How can an investor effectively use the CAPE ratio? One of the secrets to stock market success is the price paid for a stock. Buying at the top of a market when valuations are stretched will typically lead to lower returns. Conversely, buying at the bottom of a market cycle can lead to market beating returns.
Sounds easy but most people cannot do it. They cannot do it because they either will not or cannot remove their emotions from their investment decisions.
It is very difficult to go against the crowd and be a buyer of downtrodden countries or stocks when everyone else is selling or advocates selling. It makes sense because our chimpanzee brain is telling us “danger stay away you could get hurt”.
This is part of our primal survival instinct. Our brain is saying stay with the herd and your chances of survival are higher than going it alone. However we are in search of market beating returns not surviving a sabertooth tiger attack.
What Is The CAPE Ratio?
What if there was a tool that would help an investor to decide if a market was cheap or expensive. What if the tool has been been back tested and proven to be effective in determining if a market is cheap or expensive. What if using this tool leads to market beating returns. Would you use it?
The CAPE ratio or Cyclically Adjusted Price to Earnings is a valuation measure used for determining the relative valuation of various stock markets. It was created and published by Nobel Laureate Robert Shiller. Basically the higher the number on the scale the lower the expected future return. Here is a chart with the CAPE ratio for the US going back to 1881:
Below is chart that shows the 10 year return on US stocks versus the CAPE:
I got this information from a recent book by Med Faber entitled “Global Value” which I encourage you to read and which he gives away for free on his site. I actually encourage folks to read all of Mr. Faber’s books as I have found him to be one of best finance/investment writers I have read.

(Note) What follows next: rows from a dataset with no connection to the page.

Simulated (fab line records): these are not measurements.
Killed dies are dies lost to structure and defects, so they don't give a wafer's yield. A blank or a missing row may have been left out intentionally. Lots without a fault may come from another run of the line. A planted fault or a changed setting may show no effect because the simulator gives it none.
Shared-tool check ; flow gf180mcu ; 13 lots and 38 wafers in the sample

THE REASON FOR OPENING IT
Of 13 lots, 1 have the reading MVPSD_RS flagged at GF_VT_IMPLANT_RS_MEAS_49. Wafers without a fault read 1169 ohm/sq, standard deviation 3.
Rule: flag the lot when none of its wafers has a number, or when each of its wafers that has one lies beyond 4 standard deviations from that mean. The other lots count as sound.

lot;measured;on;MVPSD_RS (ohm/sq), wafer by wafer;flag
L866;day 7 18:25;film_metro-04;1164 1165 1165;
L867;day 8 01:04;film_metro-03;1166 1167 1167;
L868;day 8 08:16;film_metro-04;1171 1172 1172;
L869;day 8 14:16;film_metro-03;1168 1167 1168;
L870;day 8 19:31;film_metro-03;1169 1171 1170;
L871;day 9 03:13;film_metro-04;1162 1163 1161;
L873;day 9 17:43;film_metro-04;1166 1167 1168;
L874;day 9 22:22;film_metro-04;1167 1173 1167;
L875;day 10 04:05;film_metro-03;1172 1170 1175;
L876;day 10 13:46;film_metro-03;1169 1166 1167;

What this chart shows is that the higher the CAPE ratio that a market is trading at the lower the expected returns will be over the next 10 years. This of course makes perfect sense as the higher the CAPE ratio the more expensive the market tends to be.
Because stocks represent actual ownership interest in an operating company this concept makes perfect sense. When you buy stock in a company you are buying a portion of the income that the company can generate over a period of years.
This has a value but is affected by other factors; interest rates, overall economy, industry fundamentals, technology, politics, etc.… Therefore if you overpay for a stock your potential return will very likely be lower over the ensuing years.
On the flip side of the coin if temporary events such as an overall market decline or recession lowers the cost of the stock then the future returns are going to worth more.
Serious investors approach the stock market by saying to themselves, “If I could buy the entire company based on the current stock price does the cost make sense? Will the business be able to throw off enough cashflow to make it worth my investment dollars and the risk? Can the return beat risk free assets like Treasury bills and bonds?”
Why Most investors fail?
Most individual investors do not do this and it is one of the main reasons their investment returns cannot even match the market averages. Individual investors mostly invest based on emotion or their gut. They read an article in a so called “financial’ publication and think “that sounds like a good idea” or worse yet listen to a guy like Cramer.
The ubiquity and ease with which investors can setup a brokerage account just enables this activity.
No work is put into actually analyzing the actual business from a financial perspective. In addition, not understanding where in the market cycle one finds themselves is another big problem. I know everyone touts being a long term investor but not many individual investors are long term investors. When the portfolio is down 30-50% they usually sell and cement in their poor performance.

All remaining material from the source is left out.